# Capstone Project - The Battle of the Neighborhoods (Week 2)
### Applied Data Science Capstone by IBM/Coursera

## Table of contents
* [Introduction: Business Problem](#introduction)
* [Data](#data)
* [Methodology](#methodology)
* [Analysis](#analysis)
* [Results and Discussion](#results)
* [Conclusion](#conclusion)



## Introduction: Business Problem <a name="introduction"></a>

Ou company decided to provide daily free coffee to the employees working at each of the Distirbution Centers located throughout US. In this project we will try to find an optimal location for coffee shops for each individual Distribution Center (further referred to as DC).

We will use our data science analysis to generate closest coffee shops arounf each DC so that best possible final location can be chosen by stakeholders.

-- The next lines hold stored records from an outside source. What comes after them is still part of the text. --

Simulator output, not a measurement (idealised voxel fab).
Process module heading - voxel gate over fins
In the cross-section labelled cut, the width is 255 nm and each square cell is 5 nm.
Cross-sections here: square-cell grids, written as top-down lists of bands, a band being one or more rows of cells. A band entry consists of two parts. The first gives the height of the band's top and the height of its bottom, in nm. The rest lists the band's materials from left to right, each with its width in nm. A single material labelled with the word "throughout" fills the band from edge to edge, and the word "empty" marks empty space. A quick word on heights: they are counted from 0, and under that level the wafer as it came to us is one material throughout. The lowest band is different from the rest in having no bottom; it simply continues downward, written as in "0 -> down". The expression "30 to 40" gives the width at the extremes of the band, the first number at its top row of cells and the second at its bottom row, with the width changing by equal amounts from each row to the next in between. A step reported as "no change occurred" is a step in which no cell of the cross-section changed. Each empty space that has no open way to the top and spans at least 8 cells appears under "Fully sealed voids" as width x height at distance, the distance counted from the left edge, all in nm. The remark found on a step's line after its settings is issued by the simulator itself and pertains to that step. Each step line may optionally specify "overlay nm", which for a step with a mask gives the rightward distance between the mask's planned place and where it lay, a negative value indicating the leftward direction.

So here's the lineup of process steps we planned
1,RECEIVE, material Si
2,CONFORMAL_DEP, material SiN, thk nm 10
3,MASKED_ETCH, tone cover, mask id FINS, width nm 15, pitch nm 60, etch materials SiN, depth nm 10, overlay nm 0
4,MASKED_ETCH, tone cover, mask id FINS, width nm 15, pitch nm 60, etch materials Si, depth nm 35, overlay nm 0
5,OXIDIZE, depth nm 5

## Data <a name="data"></a>

Based on definition of our problem, factors that will influence our decission are:
* number of places that sell coffee in the neighborhood 
* distance to coffee places from the DC address

Following data sources will be needed to extract/generate the required information:
* venues that sell coffee and location in every neighborhood will be obtained using **Foursquare API**
* coordinate of each will be obtained using **Geocoding** 

In [1]:
#import libraries
import numpy as np # library to handle data in a vectorized manner

import pandas as pd # library for data analsysis
pd.set_option('display.max_columns', None)
pd.set_option('display.max_rows', None)

import json # library to handle JSON files

#!conda install -c conda-forge geopy --yes # uncomment this line if you haven't completed the Foursquare API lab
from geopy.geocoders import Nominatim # convert an address into latitude and longitude values

import requests # library to handle requests
from pandas.io.json import json_normalize # tranform JSON file into a pandas dataframe

# Matplotlib and associated plotting modules
import matplotlib.cm as cm
import matplotlib.colors as colors

# import k-means from clustering stage
from sklearn.cluster import KMeans



In [2]:
#!conda install -c conda-forge folium
#!pip install folium==0.5.0
import folium # map rendering library

print('Libraries imported.')

Libraries imported.


### Get data that was loaded in Watson Studio Assets

In [3]:
# The code was removed by Watson Studio for sharing.

In [4]:
df_data_1 = pd.read_csv(body)
df_data_1.head()

Unnamed: 0,DC,City,Street,Zip
0,VHL,Vernon Hills,Milwaukee Ave,60061
1,BUR,Burlington,River Rd,8016
2,ORL,Orlando,Cypress Lake Drive,32837
3,CRL,Carrollton,Trade Center Drive,75261
4,FNT,Fontana,Cabernet Drive,92337


#The Distribution Center are located across US so we need to show all

In [5]:
address = 'US'

geolocator = Nominatim(user_agent="us_explorer")
location = geolocator.geocode(address)
latitude = location.latitude
longitude = location.longitude
print('The geograpical coordinate of US are {}, {}.'.format(latitude, longitude))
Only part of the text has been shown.